Plagiarism . . . how it ruins careers. This is how I would write to students as a tutor.
Although I am writing very firmly here, I’m really trying to help students who might not quite fully understand how ruinous it can be to fall into plagiarism.
Very occasionally I find a student has not written his or her article, but merely lifted it off the internet. There is dedicated software to do this but the easiest way to check it to copy a sentence or two into Google and see what matches come up.
This is plagiarism.
Some students are unaware of the term plagiarism, or the immorality of plagiarism. Plagiarism is taking another writer’s words, and pretending they are your words.
In journalism (and in university life and in book publishing), there is no more serious sin than plagiarism.
You simply may NOT use another writer’s words and pretend they are your own words, because that’s stealing. Journalists automatically lose their jobs for plagiarism. Imagine if you’d sent a plagiarised article to an editor and he caught you for plagiarism. You’d have been black-listed for life. So I’m being kind to my students in pointing out the facts of plagiarism.
The Macquarie Dictionary says: plagiarism: the appropriation or imitation of another’s ideas and manner of expressing them, as in art, literature, etc, to be passed off as one’s own.
Plagiarism is a big problem in universities where students, feeling pressured to get something written or fail, yield to the temptation and ditch any research or real writing, and simply copy someone else’s work.
Curtin University’s official Definition of Plagiarism includes these words: Honesty is crucial to a student journalist’s credibility and self esteem. It is legitimate and appropriate to synthesise the work of others, provided that such work is clearly and accurately referenced. Plagiarism occurs when the work of another person, or persons, is used and presented as one’s own, unless the source of each quotation or piece of borrowed material is acknowledged with an appropriate citation. Penalties for plagiarism include expulsion from all colleges and universities, or sacking from employment.
In all my time tutoring, I’ve detected very few cases of plagiarism by my students.
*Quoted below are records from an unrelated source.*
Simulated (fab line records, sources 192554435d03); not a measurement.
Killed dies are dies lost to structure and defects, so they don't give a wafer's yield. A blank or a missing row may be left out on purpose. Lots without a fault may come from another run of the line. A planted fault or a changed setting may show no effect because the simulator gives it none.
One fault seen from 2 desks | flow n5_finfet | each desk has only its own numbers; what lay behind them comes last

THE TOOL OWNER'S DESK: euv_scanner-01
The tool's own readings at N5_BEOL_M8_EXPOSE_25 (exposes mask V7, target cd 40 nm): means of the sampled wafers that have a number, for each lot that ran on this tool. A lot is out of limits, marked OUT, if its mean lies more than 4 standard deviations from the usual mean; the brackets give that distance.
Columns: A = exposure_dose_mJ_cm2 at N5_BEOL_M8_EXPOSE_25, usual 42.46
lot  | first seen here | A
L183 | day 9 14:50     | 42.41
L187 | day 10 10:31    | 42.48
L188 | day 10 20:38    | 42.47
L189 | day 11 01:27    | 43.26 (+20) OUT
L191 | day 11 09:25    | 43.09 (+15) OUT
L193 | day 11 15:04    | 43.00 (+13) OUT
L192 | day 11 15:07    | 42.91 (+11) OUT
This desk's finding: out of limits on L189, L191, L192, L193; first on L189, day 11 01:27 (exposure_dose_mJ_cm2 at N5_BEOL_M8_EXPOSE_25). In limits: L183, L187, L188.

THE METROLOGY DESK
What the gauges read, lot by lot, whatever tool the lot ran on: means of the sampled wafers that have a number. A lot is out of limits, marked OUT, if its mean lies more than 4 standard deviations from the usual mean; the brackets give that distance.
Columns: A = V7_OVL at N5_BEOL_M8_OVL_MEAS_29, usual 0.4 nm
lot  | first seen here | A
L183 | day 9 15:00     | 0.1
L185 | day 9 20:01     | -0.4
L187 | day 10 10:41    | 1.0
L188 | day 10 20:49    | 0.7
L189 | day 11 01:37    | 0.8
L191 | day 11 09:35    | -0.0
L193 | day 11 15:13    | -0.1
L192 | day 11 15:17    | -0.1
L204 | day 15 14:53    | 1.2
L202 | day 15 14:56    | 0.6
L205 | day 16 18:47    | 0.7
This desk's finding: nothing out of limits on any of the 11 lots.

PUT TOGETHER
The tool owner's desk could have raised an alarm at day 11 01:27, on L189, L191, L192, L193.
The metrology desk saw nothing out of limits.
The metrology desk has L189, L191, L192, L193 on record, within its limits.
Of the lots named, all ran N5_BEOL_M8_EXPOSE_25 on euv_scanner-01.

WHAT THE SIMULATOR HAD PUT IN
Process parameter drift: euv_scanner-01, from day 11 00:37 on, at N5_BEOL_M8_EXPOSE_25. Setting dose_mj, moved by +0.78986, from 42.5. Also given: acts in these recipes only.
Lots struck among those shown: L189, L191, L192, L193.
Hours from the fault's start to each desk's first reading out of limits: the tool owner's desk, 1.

It is so easy to get caught. Most colleges and universities have easy access to software and systems that lets them quickly check students’ work in a fraction of a second.
Every article submitted is returned in the form of a customised originality report. Results are based on exhaustive searches of many billions of pages from both current and archived instances of the internet and commercial databases of journal articles and periodicals.
So please – don’t do it. You WILL get caught.